SA Rugby magazine identifies some of the good, the bad and the ugly to take away from the Boks’ semi-final victory over Wales.
While it was most certainly not the exciting spectacle as seen the day before in the first semi-final, the Boks’ win over Wales came down to utter determination and a willingness to grind out a win. The Boks should be commended for the resolve they showed during Sunday’s tense victory. Having gone back to their historical strengths of forward dominance and a tactical kicking gameplan, Rassie Erasmus’ men have made massive strides to find themselves in the position they are currently in – having reached a World Cup final. Grinding out results through pure grit, tenacious defence and sticking to what they know best have made the current crop of players World Cup finalists. Not many Bok fans would have envisaged this scenario just a couple of seasons ago. The defensive effort throughout the campaign has certainly been a valuable asset for the Boks, alongside their set-piece dominance. The fervent effort exhibited by the players to hold Wales out for an extended period of phases during the second half, has to be applauded. The fact that several key players stepped up when they were required to, will only add to the team’s confidence heading into this weekend’s decider. The composure displayed by Handre Pollard to slot his match-winning penalty kick, under intense pressure, was another instance of the Boks winning the big moments during the encounter at Yokohama Stadium. The impact of the bench should also be lauded, with the ‘bomb squad’ again providing some much-needed impetus during the second half. Should the Boks stick to their structures and that which has given them success thus far, they will have every chance of lifting that gold trophy come Saturday. Reaching the final is a monumental achievement in itself and something the players and Bok fans can be immensely proud of.
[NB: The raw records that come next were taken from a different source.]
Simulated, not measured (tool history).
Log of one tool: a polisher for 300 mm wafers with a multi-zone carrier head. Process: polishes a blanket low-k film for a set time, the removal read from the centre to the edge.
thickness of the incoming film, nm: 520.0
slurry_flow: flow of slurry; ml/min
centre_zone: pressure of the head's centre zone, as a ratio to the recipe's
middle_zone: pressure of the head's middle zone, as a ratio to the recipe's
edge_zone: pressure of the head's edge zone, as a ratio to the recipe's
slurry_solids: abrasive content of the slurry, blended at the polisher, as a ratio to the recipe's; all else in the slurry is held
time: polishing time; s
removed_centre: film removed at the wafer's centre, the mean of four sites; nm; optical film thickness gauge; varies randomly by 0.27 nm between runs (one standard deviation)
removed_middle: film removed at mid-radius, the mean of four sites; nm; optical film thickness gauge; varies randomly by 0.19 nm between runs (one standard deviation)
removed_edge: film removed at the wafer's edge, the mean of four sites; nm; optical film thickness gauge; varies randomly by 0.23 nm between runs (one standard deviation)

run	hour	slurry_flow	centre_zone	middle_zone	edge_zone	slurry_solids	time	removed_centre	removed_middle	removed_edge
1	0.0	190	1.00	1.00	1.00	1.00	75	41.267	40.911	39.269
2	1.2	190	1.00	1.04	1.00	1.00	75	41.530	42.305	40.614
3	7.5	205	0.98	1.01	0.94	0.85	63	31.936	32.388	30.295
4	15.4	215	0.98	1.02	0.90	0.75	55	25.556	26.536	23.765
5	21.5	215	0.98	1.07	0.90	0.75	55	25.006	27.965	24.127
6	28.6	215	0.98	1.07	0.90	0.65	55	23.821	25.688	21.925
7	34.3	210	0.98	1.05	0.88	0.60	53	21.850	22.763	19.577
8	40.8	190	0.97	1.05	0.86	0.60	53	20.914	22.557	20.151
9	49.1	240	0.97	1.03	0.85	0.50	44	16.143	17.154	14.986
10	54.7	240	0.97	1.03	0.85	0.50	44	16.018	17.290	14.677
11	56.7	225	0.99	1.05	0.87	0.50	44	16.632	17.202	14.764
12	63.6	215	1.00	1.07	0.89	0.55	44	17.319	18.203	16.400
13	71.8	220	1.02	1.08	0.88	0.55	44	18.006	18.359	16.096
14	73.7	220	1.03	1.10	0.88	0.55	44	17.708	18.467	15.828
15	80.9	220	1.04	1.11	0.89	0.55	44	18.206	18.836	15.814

With discipline, and consequently the penalty count, set to be an important factor during the final, the Boks will surely need to emphasise that facet of play in preparation for the battle with Eddie Jones’ side. Statistics show that the Boks conceded nine penalties against Wales, something that they can ill-afford to repeat against England. Unforced errors and lack of discipline kept Wales in the game for most of the contest. Fortunately for the Boks, some of the penalties they conceded were not in kicking range for the Welsh. That might not be the case come Saturday, though, with the likes of George Ford, Owen Farrell and Elliot Daly able to punish the Boks from well outside their half of the field. While the current gameplan to incessantly kick for territory may be infuriating for some Bok fans, fact is that the tactic has not brought much misfortune thus far. Even Wales coach Warren Gatland, who predicted a tactical kicking fest in the buildup to the match, complimented the Boks on their effective kicking game after the final whistle. The individual errors made when attempting to field high balls, as well as the unnecessary infringements at the breakdown, will undoubtedly be frustrating. Such mistakes could cost the team points in the final and prove to be the difference between winning and losing.
The stop-start nature of the often tedious contest – thanks to a plethora of kicks from hand – did not provide for entertaining viewing for fans at the stadium and those watching at home. This, though, is a usual feature of knockout Test rugby, where winning by any means becomes the adopted plan of action. Both sides were guilty of being sloppy in their execution, with obvious anxiety adding to a cautious opening first quarter. The game lacked any real rhythm and fluency throughout the 80 minutes but, fortunately, this was not due to officiating interpretations. The Boks achieved the victory, despite it being ugly to watch. But a win, however it may come, is still a win. While fans might long for an expansive gameplan, where the Bok wings score wonderful tries, this is simply not an approach that Erasmus and his team will take when they run out against England. If their previous matches at the World Cup are anything to go by, the Boks are set to grind it out again during the final, where they will need to minimise their flaws and suppress their nerves to come out on top.